Roland Emerich's "Midway" will make "Pearl Harbor" look like "Saving Private Ryan"

I had a friend who told this story about seeing the 1976 version of Midway, accompanied by a WW2 Navy pilot:

The battle was raging and the theater was throbbing with the sound of it all. In a brief lull, the pilot leaned over and said to my friend: “Charlie, I was at the battle of Midway, and it wasn’t this loud.”

No American pilot-Japanese love interest subplot where Chuck Heston uses up all his favors to…shove it under the rug?? I don’t remember.
Maybe this movie will have Michael B. Jordan sneaking into a Dauntless and secretly being part of a squadron…or Chadwick Boseman guilting Admiral Nimitz into letting him fly an Avenger

“Admiral, I flew a cropduster for 15 years and you’re out of pilots!! You need me!”

We can only hope.

IIRC the first time this movie was revealed it was part of an announcement of a bunch of Chinese movie studios getting together to fund a WW2 based film for the American market.

I half-joked they were going to find someway to shoehorn in a famous Chinese actor playing a pilot who participated in the Battle of Midway but seeing as how part of this film is the Doolittle Raid I now wouldn’t be surprised if the landing in China part was a good chunk of the piece.

Attacking the Japanese fleet ain’t like dusting crops, kid! Without precise skills you could fly right through flak or bounce off the water surface and that’d end your trip real quick, wouldn’t it?

I wonder if that is apocryphal, because I heard the same thing about Dunkirk. Of course, it’s also true for both movies, so who knows? :slight_smile:

I’m pretty sure this one happened - I met the Navy pilot in question, who indeed was at the battle of Midway.

“Welcome to Midway!”
Punches downed Zero pilot

The film is in post production so I’m assuming the cast is known. IMDB lists one actor with a Chinese sounding last name. He’s American, is only listed as “local commander”, and only has one other credit. I’m going to use my crystal ball and say there will be one brief scene on the ground in China with some Chinese extras. All other Asian actors that have been named are either Japanese or of Japanese descent and playing historical Japanese characters. It doesn’t look like it will turn into The Meg.

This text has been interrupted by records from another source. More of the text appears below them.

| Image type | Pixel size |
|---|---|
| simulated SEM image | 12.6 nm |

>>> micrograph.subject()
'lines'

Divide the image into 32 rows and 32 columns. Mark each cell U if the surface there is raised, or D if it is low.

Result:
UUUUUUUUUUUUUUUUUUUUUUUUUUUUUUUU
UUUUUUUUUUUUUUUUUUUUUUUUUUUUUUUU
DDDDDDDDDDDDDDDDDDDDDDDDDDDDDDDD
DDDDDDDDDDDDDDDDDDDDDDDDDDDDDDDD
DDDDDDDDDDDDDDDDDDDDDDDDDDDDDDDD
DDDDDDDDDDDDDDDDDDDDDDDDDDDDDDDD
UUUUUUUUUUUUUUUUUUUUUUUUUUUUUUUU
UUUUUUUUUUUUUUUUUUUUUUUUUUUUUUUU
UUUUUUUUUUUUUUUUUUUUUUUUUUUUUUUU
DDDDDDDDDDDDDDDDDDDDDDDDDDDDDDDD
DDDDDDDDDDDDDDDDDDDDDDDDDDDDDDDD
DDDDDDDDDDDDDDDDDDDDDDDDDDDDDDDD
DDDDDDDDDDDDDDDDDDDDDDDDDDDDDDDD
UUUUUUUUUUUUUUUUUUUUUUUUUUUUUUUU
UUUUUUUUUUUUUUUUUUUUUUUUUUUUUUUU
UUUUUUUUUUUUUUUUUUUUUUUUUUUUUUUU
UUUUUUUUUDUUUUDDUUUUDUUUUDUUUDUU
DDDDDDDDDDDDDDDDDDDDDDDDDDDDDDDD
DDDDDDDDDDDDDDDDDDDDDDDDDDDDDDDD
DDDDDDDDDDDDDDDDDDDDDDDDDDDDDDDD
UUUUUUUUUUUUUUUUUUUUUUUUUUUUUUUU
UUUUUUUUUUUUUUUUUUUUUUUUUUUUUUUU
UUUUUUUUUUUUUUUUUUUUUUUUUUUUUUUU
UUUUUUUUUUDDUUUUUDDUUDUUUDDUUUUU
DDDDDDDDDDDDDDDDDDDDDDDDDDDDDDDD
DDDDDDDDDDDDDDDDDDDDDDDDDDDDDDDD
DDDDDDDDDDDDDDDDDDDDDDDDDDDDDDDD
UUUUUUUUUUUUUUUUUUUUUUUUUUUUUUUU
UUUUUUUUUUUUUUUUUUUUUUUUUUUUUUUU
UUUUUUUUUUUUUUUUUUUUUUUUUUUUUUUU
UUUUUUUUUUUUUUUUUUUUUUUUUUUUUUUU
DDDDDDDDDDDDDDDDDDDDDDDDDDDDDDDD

I wasn’t at the Battle of Midway, but I do remember seeing the movie in 1976. It was freakin’ deafening! As I recall it was one of a handful of movies where they used special speakers called “Sensurround” (or something like that). People in the theater next door watching a different movie complained to the management they could barely focus on the movie because of all the noise and vibration coming from the Midway film.

I’m probably going to hate this movie. It won’t be accurate enough. But I’ll see it, because I think that dive bomber attack at the end of the preview was Dick Best’s fantastic dive on Akagi. I’ll see the movie just for that.

Or, you can wait a few months and stream it at home. It may even end up on YouTube.

I watched the preview again. Typically, CGI fleets consist of just a few ship types repeated many times over. I recall one movie that depicted a vast WW2 US fleet as having a dozen or more Iowa class battleships (only 4 were made). I’m sure it’s cheaper that way, and most viewers are not ship dorks like me, and don’t care. The Midway preview is better; the USN and IJN ships are correct for the period, and for the battle.

They’ll screw it up somehow. Maybe throw a couple of TIE fighters attacking him on the way down.

Since it’s in post production now and not due for several months the CGI may not be set yet.

If that is Ensign Gay that is coming up the water surface with a wave punching “Wooo!” I will demand my money back. Everyone in his squadron is dead, he needs to hide from the rest of the Japanese fleet, and this is what he’s doing?

Punching the water in excitement after seeing the Japanese fleet get bombed makes more sense, and happened In The 1976 movie IIRC.

If I see it, I want to watch it on the big screen. I think the last time I did that was with The Hateful Eight (or maybe Fury).

0:21, enjoyed seeing the zeroes strafing city streets from an altitude of ten feet, with inches of clearance on either wingtip. Looks like it’ll be straight out of the Michael Bay School of Film-making.

“Thankfully, the U.S. Navy needed less than an hour to shift the winds of war in the Pacific. Around 10:20 a.m., three squadrons of dive bombers from Enterprise and Yorktown arrived at the battle site, perfectly positioned to attack the Japanese carriers. With a grandstand seat for the ensuing action, *Gay watched and cheered *as the Kaga, Akagi, and Sōryū all sustained fatal bomb hits and turned into floating cauldrons of searing flames and secondary explosion”

https://usnhistory.navylive.dodlive.mil/2017/05/25/ensign-george-h-gays-fateful-day-june-4-1942/

I’ll have to try and find his own words but that’s how I remember the accounts. He cheered.

Ok here is an interview. At around 5:45 he says he was “Cheering like at a football game.” I’m not sure if that means “Woo” but close enough.

Cheering when the attack succeed is expected. Cheering when you just resurfaced after seeing all your friends die around you? Not so much.